President Reagan’s unhappy experience with MX Dense Pack contains a powerful political lesson. If his White House advisers don’t learn it soon, they will not be able to cope with the real world of politics between now and 1984.
~ Reagan’s advisers seem to function on the assumption that “conservatives” will back any defense proposal with the Reagan imprimatur, and that enough “moderates” can be wooed and won by the magic of a national TV speech plus a few phone calls to Capitol Hill.
So they pushed the President out on the end of a limb in his Thanksgiving week address promoting Dense Pack. When he discovered he was all alone, without either hawks or doves to bring nourishment back to the nest, he had to beat a hasty retreat and “clarify” his goal as MX-sans-Dense Pack.
Before propelling the President into a legislative battle in which both the media and the Democratic leadership were certain to oppose him, his aides should have checked to see if conservatives and ordinary Republicans were willing to play their customary soldier’s role in the trenches. But no one checked, and hence the Reagan embarrassment.
It apparently came as a shock to the cloistered White House political operatives to discover that many pro-Reagan, pro-defense, hard-line conservatives believe Dense Pack is a faulty product. Not even Reagan’s super salesmanship could convert them.
The Reaganauts oppose Dense Pack because it is simply another shaky leg designed to prop up an obviously failed strategy. If it works (which is not sure), its purpose is to ensure a punitive strike against the Soviet Union after the Soviets inflict a nation-killing strike on us.
The rationale of Dense Pack abjures any current intent to defend ourselves from nuclear attack. This is the essence of the MAD-cum-SALT doctrine, which has created the dilemma we are in today.

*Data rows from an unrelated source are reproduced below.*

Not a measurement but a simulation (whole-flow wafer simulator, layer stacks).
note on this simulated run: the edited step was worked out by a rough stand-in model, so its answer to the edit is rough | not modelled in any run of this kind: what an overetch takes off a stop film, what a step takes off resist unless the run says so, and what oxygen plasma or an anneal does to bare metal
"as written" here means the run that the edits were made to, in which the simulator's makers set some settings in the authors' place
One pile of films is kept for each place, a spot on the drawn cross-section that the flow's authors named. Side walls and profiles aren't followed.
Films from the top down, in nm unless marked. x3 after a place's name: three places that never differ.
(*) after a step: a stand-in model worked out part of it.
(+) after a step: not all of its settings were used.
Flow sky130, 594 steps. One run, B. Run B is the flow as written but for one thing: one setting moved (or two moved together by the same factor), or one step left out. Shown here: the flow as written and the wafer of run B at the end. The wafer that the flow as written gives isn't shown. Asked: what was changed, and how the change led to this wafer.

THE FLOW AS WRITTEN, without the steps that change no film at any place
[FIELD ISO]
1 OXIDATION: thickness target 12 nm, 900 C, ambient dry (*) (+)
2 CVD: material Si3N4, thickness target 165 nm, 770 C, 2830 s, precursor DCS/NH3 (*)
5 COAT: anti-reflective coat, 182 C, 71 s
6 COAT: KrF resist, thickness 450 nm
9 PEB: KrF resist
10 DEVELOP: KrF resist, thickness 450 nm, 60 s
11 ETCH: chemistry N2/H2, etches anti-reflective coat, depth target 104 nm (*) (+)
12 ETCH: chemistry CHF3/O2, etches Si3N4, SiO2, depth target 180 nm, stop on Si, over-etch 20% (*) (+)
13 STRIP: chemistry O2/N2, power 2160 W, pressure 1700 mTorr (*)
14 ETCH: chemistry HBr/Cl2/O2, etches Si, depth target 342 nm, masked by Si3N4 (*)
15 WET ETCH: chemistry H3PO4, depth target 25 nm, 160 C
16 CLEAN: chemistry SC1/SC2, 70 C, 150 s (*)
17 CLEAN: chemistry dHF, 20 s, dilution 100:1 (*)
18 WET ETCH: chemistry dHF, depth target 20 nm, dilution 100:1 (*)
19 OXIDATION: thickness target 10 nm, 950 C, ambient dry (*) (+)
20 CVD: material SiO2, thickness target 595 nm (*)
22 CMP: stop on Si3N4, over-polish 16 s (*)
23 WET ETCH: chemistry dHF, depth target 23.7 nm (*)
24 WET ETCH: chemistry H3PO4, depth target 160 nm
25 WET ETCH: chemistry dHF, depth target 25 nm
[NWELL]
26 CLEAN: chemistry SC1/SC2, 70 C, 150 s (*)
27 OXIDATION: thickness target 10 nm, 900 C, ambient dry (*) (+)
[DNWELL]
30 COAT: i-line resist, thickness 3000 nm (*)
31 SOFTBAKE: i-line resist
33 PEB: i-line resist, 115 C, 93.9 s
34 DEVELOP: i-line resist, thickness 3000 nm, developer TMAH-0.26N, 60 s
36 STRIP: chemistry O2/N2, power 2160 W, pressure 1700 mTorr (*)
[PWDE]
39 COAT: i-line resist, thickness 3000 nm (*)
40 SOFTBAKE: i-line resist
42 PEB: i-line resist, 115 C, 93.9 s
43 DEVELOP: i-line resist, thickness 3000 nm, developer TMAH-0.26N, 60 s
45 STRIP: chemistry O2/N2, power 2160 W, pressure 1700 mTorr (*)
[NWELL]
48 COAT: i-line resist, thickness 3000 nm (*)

The doctrine of MAD (Mutual Assured Destruction), as codified by SALT (the Strategic Arms Limitation Treaty of 1972), is based on the premise that both Russia and the United States must build only offensive nuclear weapons, capable of killing the maximum number of people, and must not build defensive weapons to shoot down the enemy’s offensive weapons. This topsy-turvy doctrine says that defending one’s country from nuclear attack is “destabilizing,” while deploying the capability to inflict megadeaths on the enemy is a positive good.
The same people who told us that we must have offensive, megadeath weapons only, thereby resting their whole strategy on an alleged balance-of-terror, now tell us that the hot terror they created is so frightening that our only hope is in freezing ourselves in our tracks. Neither argument makes sense.
Not only strategy experts but ordinary Republicans have been wanting to escape from the MAD-cum-SALT noose for years. The most spontaneous applause that erupted at the Republican National Convention in Detroit in 1980 was the line in the Republican Platform that promised to “reject the Mutual Assured Destruction (MAD) strategy of the Carter Administration, which ties the President during crises to a Hobson’s choice between mass mutual suicide and surrender.”
The Republican Platform then called for “a credible strategy” with “the clear capability of our forces to survive.” That’s what we expect the Reagan Administration to endorse — not a continuation of MAD-cum-SALT.
High Frontier is the solution to this dilemma. It is an innovative, all-defense, non-nuclear, space platform system which would deny the Soviets the possibility of ever destroying us with a nuclear strike.
High Frontier would lift us out of the MAD-cum-SALT hole. High Frontier would shift the “arms race” from one of killer weapons on earth (where we are only second-best) to one of space technology (where we are second to none).
The Pentagon isn’t enthusiastic about High Frontier because it was not born there (as was MAD-cum-SALT). No one seems to know whether or not President Reagan has been allowed to see a presentation on High Frontier, but he should see it immediately.
Success for the Reagan defense plans in the new Congress depends on his winning the support of many Congressmen who are less than enthusiastic about defense. But his program isn’t going anywhere at all unless he works together with the conservatives who care deeply about defense and want a new survival strategy for America based on a real defense.